Deformable templates (Fischler & Elschlager, 1973; Yuille et al., 1989; Yuille, 1991; Buhmann et al., 1989) are another approach that appears very promising. Yuille constructs analytic templates of face features and parameterizes them. The parameters are then used to define a Lyapunov function which is minimized when a match is found. The system thus does gradient descent in the parameters of the templates to detect the features. By ordering the weightings of the parameters in successive minimizations, a nice sequential behavior results in which first the eye is located, then the template oriented, and finally the fine matching of features is performed. This approach is subject to local minima in the Lyapunov function, but a more sophisticated matching strategy avoids this problem (Hallinan, 1991). Robust matching methods may be used (McKendall & Mintz, 1989) to give some ability to deal with occlusions (Yuille & Hallinan, 1992). A disadvantage of this kind of method is the amount of calculation required, five minutes processing time on a SUN, to detect the features. An advantage is that careful choice of the parameters makes the approach insensitive to scale.
Buhmann and colleagues (Buhmann et al., 1989, 1991), for instance, use a deformable template approach with global templates (see also Fischler & Elschlager, 1973). A grid is laid over an example face, and Gabor jets (a set of coefficients of Gabor filters of various orientations, resolutions and frequencies) are extracted at each grid point. So again, this is an unsupervised technique for extracting features from the data. The features are global at the level of Gabor jets because nearly the whole face can be regenerated from one of them.
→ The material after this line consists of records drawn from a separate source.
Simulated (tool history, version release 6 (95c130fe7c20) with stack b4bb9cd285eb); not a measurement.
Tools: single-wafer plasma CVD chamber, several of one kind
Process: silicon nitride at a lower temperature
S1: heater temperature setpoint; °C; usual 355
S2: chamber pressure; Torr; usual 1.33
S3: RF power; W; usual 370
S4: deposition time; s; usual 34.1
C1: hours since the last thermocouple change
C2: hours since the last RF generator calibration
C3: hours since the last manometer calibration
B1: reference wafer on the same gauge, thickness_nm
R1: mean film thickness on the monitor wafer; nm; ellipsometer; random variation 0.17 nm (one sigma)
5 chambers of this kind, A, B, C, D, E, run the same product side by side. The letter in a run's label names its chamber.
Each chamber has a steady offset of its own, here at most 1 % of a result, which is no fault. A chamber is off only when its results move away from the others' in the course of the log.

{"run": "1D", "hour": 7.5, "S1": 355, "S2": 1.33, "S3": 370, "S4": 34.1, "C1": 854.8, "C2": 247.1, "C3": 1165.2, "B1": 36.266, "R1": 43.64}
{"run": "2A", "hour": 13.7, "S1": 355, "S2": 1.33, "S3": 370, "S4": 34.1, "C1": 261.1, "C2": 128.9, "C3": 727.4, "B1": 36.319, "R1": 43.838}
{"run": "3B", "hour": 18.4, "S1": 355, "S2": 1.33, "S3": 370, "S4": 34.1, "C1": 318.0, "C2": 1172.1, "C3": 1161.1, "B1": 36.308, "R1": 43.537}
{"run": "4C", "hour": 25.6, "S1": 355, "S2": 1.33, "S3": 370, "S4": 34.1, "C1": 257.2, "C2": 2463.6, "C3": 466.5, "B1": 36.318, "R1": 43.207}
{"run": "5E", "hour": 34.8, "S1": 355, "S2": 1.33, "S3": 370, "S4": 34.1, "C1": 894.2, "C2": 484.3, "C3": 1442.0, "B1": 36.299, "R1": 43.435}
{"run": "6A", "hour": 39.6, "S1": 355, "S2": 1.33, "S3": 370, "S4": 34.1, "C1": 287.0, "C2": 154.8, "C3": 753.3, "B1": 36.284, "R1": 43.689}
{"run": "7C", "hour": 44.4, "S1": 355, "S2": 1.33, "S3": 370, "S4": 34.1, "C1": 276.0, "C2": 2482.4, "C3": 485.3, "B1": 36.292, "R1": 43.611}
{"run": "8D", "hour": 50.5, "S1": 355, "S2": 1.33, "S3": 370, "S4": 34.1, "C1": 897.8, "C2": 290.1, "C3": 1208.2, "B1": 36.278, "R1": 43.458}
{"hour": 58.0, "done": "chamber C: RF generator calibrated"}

Given a new face, the grid is deformed using an energy minimization approach (similar to Yuille's technique) until the best match is found. This results in the ability of the system to deal with orientation changes by producing the best match with the deformed template, and only one "training example'' is necessary for each person. The disadvantage is that the system must potentially check the match to every stored template (corresponding the number of known faces) although it is likely that efficient data structures could be designed to store similar faces together. In current work, they have achieved an 88% recognition rate from a gallery of 100 faces (v.d. Malsburg, personal communication).
Burt (1988a, 1988b) uses a resolution hierarchy approach with specialized hardware to locate the face in the image at low resolution, and then proceeds with matching at higher resolutions to identify the face. At each stage, progressively more detailed templates are used in the matching process. This approach is promising because the efficient use of the pyramidal image representation and hardware allows near real-time face identification. Recent work by Bichsel and Pentland (1992) have extended this approach to include orientation (by using whole-face templates), and have been able to achieve matching rates of up to 10 frames per second on an unaided Sun 4 processor.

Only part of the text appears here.